Today, there are a few things that are starting to reverse the trend towards sprawl. For one thing, the sprawl surrounding many cities is running up against the sprawl surrounding other cities, which is reducing the amount of undeveloped land that is available and is driving up its price. There is also an environmental backlash to the continued destruction of natural habitats and the extinction of so many plant and animal species. Increasing congestion is also lengthening commute times, and rising gas prices are adding a financial disincentive to living so far from work and shopping.

In time, the changes that we are now experiencing may help to push us into making things better. However, we really need to take action now, before we totally ruin our environment, before we can no longer afford to buy gas, before our economy is in ruins, and before our civilization collapses.


Our use of and dependence on motor vehicles is one of our biggest problems and a roadblock towards change. Not only is it expensive in terms of lost time, money, lives and habitat, but the roads and highways within communities are expensive, and separate and isolate people and many plant and animal species. Therefore, one of our top goals must be to redesign our communities into ones that depend less on the need for motor vehicles.

Another big problem is our loss of farm land, open spaces, and natural habitat. Without enough farm land we cannot produce enough food and we will need to import more of our food. In addition, with the loss of our open spaces and natural habitats, not only do many plants and animals lose their homes, but we also lose much of the biodiversity that all life depends on for survival. Therefore, another goal must be to use the least amount of land that we can for our homes, businesses and roads, so that more can be used for farms, open spaces and natural habitats.

Our global economy is also causing many problems. Energy costs are rising and increasing the cost of the transportation used to ship goods, which is increasing the cost of our imports and exports. International conflicts and diminishing oil reserves are making foreign trade less secure and threatening to cause shortages that could result in a recession that could lead to another great depression. Therefore, another goal would be to shift more manufacturing closer to the consumer.

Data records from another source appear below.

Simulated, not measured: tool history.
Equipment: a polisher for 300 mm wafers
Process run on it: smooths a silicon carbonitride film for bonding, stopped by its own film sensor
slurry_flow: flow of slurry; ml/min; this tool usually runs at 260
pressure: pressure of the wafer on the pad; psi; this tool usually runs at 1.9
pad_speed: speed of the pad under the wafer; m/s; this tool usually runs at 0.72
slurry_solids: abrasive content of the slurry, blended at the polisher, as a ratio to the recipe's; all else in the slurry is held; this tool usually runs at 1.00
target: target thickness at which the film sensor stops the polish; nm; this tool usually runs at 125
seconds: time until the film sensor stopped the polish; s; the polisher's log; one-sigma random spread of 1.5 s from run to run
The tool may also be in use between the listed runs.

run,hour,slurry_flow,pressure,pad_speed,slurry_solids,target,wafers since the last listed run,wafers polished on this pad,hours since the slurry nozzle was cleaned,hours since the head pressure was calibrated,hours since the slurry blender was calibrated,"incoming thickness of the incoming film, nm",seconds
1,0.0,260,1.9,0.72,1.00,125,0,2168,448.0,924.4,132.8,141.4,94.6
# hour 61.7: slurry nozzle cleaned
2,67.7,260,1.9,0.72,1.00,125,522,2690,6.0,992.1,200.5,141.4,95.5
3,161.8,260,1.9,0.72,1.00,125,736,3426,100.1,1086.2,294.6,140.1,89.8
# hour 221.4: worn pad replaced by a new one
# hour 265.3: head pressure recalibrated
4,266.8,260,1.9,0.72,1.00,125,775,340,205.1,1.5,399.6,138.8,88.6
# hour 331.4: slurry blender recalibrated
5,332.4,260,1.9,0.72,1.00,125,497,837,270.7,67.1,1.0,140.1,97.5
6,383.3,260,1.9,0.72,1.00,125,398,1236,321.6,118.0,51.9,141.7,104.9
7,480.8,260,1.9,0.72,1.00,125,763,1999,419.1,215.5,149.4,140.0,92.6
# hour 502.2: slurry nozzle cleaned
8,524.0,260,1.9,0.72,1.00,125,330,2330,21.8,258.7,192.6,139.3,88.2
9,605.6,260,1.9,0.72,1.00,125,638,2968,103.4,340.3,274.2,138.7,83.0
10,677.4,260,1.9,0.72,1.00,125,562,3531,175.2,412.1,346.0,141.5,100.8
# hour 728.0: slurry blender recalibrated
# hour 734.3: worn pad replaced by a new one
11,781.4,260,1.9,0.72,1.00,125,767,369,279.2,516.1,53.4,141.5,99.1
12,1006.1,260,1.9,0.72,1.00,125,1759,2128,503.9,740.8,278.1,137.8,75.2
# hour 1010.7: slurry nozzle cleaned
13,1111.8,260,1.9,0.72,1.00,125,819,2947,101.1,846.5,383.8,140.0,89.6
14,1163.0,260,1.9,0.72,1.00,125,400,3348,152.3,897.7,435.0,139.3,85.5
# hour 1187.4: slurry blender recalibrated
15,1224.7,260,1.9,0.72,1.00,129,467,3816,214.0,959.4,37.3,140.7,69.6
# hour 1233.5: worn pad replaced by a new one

Pollution, blight, rundown neighborhoods, abandoned building, and crime are also problems that need to be addressed. In our recent history, suburbs have been nicer, cleaner and safer places to live than the cities, but that situation is changing and more of the problems that were thought of as urban problems are also moving out to the suburbs while many cities are now trying to clean themselves up. People want to live in a nice clean secure community, but more suburban sprawl is not now, nor has it really ever been, the answer. Therefore, another goal would be to find ways to keep our communities clean and safe.


With all the problems that already exist and are developing with suburban lifestyles, is the answer to move more people into our cities? This would allow for smaller suburbs, which could mean less land used for housing and roads, less commuting by car, more people being able to walk or use mass transit, and reduced pollution. The problem is that our current cities do not really meet most of our goals, and they still have the same problems that drove people to suburbs in the first place.

To start with, we often find that residential and business districts are in separate parts of our current cities and that most shopping areas are now out in the suburbs. With people living closer together within the cities, bus and train travel becomes easier, but it still may not be convenient enough for most people to give up their cars. This means that there will still be a need for all the city streets and roads, and there will still be the same traffic congestion, noise and pollution. Although, moving to more electric vehicles might help with the noise and pollution problems.

Another big problem with our current cities is that they are not very convenient nor safe for people to walk to many places. Most cities are made up of many tall buildings separated by streets and sidewalks. Inside a building, people can use the elevators or stairs, but each building may only have residences or offices. To get to various other destinations, people must go down to the ground level and then outside. There, people and motor vehicles are only able to go about a block before meeting and contending with traffic lights and cross walks. In addition, within each block, parking garages and jaywalkers result in further competition between people and motor vehicles.


In order to meet our goals, it looks like we will need to make some big changes. Today, we have a better understanding of ourselves and our world and we now have a lot of new technology that we did not have when we built our current communities. Therefore, we want to take a fresh look at every possible lifestyle and not just those that have worked in the past.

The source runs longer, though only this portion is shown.